OREANDA-NEWS. Fitch Ratings says that Chinese homebuilder Xinyuan Real Estate Co., Ltd.'s (Xinyuan; B/Stable) weaker margin in 2015 will not affect the company's ratings as Fitch expects margin to recover in 2016.

Xinyuan's gross margin declined to 23% in 2015, from 26% in 2014 and 33% in 2013, due to strong sales contribution from Suzhou, Shanghai and Beijing - cities where land costs are higher. EBITDA margin (after adjusting for capitalised interest) also narrowed, to 11.8% in 2015 from 14.4% in 2014, due to the sustained high selling, general and administration (SG&A) costs, which have risen to 12%-15% of contracted sales since 2014.

However, Fitch expects gross margin to improve in 2016 in line with the increase in average selling prices (ASPs) in high-tier cities at end-2015 and early 2016. For instance, the ASP for the Suzhou Lake Royal Palace project rose to CNY13,482 per square metre (sqm) in 4Q15 from CNY9,446 in 3Q2015.

Fitch expects Xinyuan's leverage to climb in 2016 as the company replenishes its land bank, after not making any land acquisitions in 2015. Xinyuan's leverage - measured by net debt/adjusted inventory - declined to 42.9% at end-2015 from 43.7% at end-2014.
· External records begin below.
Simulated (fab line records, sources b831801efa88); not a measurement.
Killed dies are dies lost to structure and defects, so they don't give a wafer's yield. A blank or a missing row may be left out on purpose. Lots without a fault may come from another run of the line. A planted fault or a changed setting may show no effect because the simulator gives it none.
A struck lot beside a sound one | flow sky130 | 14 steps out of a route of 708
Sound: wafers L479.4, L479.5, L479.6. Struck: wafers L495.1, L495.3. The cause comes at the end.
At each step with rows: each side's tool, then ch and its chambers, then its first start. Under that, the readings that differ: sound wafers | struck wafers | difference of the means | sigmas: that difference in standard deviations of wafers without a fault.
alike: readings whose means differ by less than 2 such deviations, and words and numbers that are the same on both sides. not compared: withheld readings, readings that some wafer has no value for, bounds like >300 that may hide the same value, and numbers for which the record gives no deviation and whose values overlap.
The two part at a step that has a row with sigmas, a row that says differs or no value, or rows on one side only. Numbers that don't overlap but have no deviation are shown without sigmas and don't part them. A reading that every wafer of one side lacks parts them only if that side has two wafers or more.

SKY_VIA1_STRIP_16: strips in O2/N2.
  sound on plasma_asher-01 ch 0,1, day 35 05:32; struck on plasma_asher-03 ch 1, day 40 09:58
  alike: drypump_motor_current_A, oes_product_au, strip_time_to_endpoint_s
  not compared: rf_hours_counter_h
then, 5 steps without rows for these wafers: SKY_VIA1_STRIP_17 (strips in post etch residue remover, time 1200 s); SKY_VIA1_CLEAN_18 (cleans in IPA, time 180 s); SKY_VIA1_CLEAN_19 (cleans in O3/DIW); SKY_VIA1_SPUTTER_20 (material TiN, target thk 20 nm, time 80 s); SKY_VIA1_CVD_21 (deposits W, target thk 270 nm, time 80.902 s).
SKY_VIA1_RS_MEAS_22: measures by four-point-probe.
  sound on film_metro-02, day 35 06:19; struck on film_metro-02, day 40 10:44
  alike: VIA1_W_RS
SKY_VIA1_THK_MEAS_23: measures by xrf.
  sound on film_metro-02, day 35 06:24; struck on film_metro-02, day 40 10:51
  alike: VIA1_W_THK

The company's contracted sales rose 34% to CNY8.6bn in 2015 following strong sales in the fourth quarter amid favourable sentiment in the property market. Sales were robust in its projects in Zhengzhou, Jinan, Suzhou, Kunshan and Beijing.

Xinyuan's total sellable gross floor area (GFA) fell 25% to 2.3 million sqm at end-2015. Its land bank will last 2.3 years (based on 2015 sales), which remains low compared to 'B'-rated peers. Apart from normal public auctions, Xinyuan pays advance deposits on land it wants to local government or industry partners to secure a large part of its future land bank. There is greater uncertainty about the company's land bank as a result of this acquisition strategy, which continues to constrain its scale and sales.